On P-Values

Do Jelly Beans cause Acne?

Nuwan I. Senaratna

Published in

On Economics

4 min readOct 23, 2019

“Do Jelly Beans cause Acne?”

We ask some scientists to test this hypothesis. The scientists reply,

“We found no link between JBs and Acne (p > 5%)”

We understand the “no link between JBs and Acne” bit, but what is “p”? And what is the significance of “p > 5%.”

To understand “p”, we have to investigate how scientists use statistics to examine questions like “Do Jelly Beans cause Acne?”. They usually have “tests” to detect if (say) JBs cause Acne.

Tests

A “test” could consist of mixing the JBs with a mysterious chemical and seeing if a red precipitate results.

The outcome of the test has some connection with what you want to know. For example, if we mix JBs with a mysterious chemical and red crystals precipitate, we might conclude that JBs do indeed cause Acne.

On the other hand, if no red crystals appear, we might find that JBs do not cause Acne.

Now, most tests are not perfect. So the connection between the outcome of the test and you want to know might not be deterministic. There might be some noise.

For example, there might be some cases where JBs cause Acne, but the test is negative (i.e. No red crystals). And there might be some cases where the JBs don’t cause Acne, but the test is positive (i.e. Red crystals appear).

In Statistics-speak, the two types of cases are known as false negatives and false positives, respectively.

p-values

And, so, what is the significance of “p > 5%”

When a scientist says that the p-value of a test is greater than something (say 5%), she means that the chance that the test returns positive but should return negative is > 5%. Or in statistics-speak, the chance of a false positive is > 5%.

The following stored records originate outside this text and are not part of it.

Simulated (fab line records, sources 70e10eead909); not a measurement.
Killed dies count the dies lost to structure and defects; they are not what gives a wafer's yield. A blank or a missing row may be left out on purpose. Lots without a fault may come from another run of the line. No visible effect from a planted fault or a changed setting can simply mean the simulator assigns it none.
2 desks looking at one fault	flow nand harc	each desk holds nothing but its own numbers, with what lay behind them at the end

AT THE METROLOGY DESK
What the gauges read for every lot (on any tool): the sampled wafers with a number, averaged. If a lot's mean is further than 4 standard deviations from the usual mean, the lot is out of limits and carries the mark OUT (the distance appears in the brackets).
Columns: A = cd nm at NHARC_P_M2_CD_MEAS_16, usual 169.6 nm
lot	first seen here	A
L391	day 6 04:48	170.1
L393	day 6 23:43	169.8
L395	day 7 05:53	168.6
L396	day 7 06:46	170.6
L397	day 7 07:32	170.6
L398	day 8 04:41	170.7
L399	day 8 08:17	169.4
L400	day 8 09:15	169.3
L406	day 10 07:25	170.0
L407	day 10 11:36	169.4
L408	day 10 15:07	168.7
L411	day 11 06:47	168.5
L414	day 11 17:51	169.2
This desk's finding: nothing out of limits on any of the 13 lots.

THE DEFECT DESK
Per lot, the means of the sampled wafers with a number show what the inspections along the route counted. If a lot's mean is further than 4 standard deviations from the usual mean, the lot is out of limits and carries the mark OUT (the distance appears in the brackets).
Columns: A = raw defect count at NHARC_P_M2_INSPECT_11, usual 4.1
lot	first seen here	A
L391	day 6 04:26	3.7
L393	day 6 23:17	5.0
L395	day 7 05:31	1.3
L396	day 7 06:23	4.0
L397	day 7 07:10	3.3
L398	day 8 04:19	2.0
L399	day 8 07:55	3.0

If we overlook this, we could misinterpret the results of our test.

For example, since the false positive rate for our JB-test is greater than 5% (or 1 in 20), if we repeat the test 20 times on safe JBs, we are likely to get one positive result (falsely) indicating that JBs cause acne.

Far too often, statistics, reported everywhere, from the media to even esteemed academic journals, suffer from this problem.

What about false negatives?

What was the false-negative rate of our JB-test? What was the probability that there is no red precipitate, but the JBs do indeed cause Acne? Why didn’t the scientists report this?

With most statistical tests, there is an implicit assumption that the negative state is more common than the positive state. For example, that most JBs do not cause Acne. In statistics-speak, this negative state is known as the “null hypothesis”.

For example, suppose that most JBs (say 99%) are safe, and 1% cause acne. Suppose we test 10,000 JBs. 9,900 of these are safe; 100 cause acne.

Since our false positive rate > 5%, of the 9,900 safe JBs, the test will return positive for > 495 samples, and negative for < 9,405.

Now suppose that our false-negative rate is very high. Let’s say that it is 50%. That is, for a JB that does cause Acne, there is a 50% chance that the test returns negative.

That means, for our 100% unsafe JBs, the test will return positive for 50 and negative for 50.

Let’s look at the performance of our test as a whole.

For 9,405 of the safe JBs and 50 of the unsafe JBs, the test was correct. For > 495 safe JBs and 50 unsafe JBs, the test was incorrect. The point to note is that 495 > 50. I.e. even if the false-negative rate is much higher than the false positive rate, if there are far more negatives than positives, then the absolute number of false positives will be considerably higher than the absolute number of false positives.

Assuming this, scientists often only report the false positive rate, by way of the p-value.

If the assumption “the negative state is more common than the positive state” breaks down, so does “the absolute number of false positives will be far greater than the absolute number of false positives”.

Just as p-values are ignored and misinterpreted, many analyses wrongly assume these assumptions.

Staying safe from Statistics

Always ask the following questions:

What is the false-negative rate? Many studies avoid reporting this. For example, that is the chance of a JB causing Acne if no red precipitate is observed?
What is the actual prevalence of positives and negatives? Are there more safe JBs than Acne causing JBs? Is “the negative state is more common than the positive state” assumption reasonable?

Usually, humans are far more likely to mislead than statistics. Hence you should more importantly also ask:

How does a positive outcome impact the scientist?
How does a negative outcome impact the scientist?
Would one or the other result in higher pay, more awards, or more prestige?